Victorian novels put people off because they're frequently so long. I'm about 200 pages into the book, and I have another 600 to go, so it is going to take me a while to read it. But I'm actually glad. I love this book! The plot (so far) runs something like this: characters from the upper classes and fringes of nobility become enamored of the despicable Augustus Melmotte and his family. Their questionable background and poor sense of social niceties repulses everyone, but their enormous fortune also thrills them, and while everyone despises the Melmottes and talks about them behind their backs, everyone is also willing to entertain them--even marry them--in order to have a taste of their fortune. What makes the book so palatable is that even though it takes place in 1870s England, the actions of the characters are very 2010. The pyramid-like investment scheme that Melmotte oversees reeks of Bernie Madoff and the investment disasters we've witnessed over the past few years.
But it's the wit of the book that makes it most enjoyable. Everywhere there is double-talk, double entendre, and plot twists that you can sense are coming but are still completely startling in the way they create ironic twists in the storyline. With characters' names like Dolly Longestaffe and Lord Damask Monogram, how could you not help but grin? And with passages like the following involving the manipulative-but-maternally devoted Lady Matilda Carbury, I find myself laughing out loud at the brilliance of the writing.

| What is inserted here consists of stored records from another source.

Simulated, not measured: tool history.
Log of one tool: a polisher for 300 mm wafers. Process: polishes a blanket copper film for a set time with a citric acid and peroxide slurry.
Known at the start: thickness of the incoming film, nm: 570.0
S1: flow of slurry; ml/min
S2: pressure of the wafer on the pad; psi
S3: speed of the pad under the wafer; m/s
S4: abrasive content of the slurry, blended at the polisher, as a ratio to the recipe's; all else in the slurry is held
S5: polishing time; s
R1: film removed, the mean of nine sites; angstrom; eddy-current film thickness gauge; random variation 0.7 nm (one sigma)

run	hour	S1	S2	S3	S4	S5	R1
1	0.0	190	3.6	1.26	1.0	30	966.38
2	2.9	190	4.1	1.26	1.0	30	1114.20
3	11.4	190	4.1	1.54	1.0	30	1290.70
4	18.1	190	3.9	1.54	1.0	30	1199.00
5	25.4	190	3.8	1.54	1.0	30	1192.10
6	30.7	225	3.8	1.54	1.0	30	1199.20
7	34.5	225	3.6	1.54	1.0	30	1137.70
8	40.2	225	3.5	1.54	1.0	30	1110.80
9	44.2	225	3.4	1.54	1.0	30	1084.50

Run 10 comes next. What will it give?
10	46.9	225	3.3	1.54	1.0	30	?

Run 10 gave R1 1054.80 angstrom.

Lady Carbury at dinner was all smiles and pleasantness. ... She sat between the bishop and her cousin, and was skilful enough to talk to each without neglecting the other. She had known the bishop before, and had on one occasion spoken to him of her soul. The first tone of the good man's reply had convinced her of her error, and she never repeated it. To Mr. Alf she commonly talked of her mind; to Mr. Broune of her heart; to Mr. Booker of her body--and its wants. She was quite ready to talk of her soul on a proper occasion, but she was much too wise to thrust the subject even on a bishop. (p.135)
Perhaps reading this passage out of context and not understanding Lady Carbury's personality it may be less funny. But you have to admit to the wit: of all the people one should be able to speak about their soul, it should be a bishop, no? And a Victorian lady thinking about her body's desires while she's talking to the bishop over dinner? It's scandalous, and delicious. These three named men are editors of newspapers whom she solicits for favorable reviews of her own writing. Can you see the double meaning in the text? Trollope is a novelist who has endured positive and negative reviews, who's writing about a woman who manipulates men in order to gain favorable opinion in their reviews of her books. It's clever, to say the least. I'm sure when I'm done with the book I'll write a review (for which no one tried to flatter me). I am convinced there is at least one character who is a "confirmed bachelor" (i.e. homosexual), and there is apparently a great BBC adaptation of the novel to watch too. Stay tuned for more.
1 comment:
Thanks for reminding me that I wanted to add the BBC version to my Netflix queue. I read the book two or three years ago and found it very satisfying and entertaining too.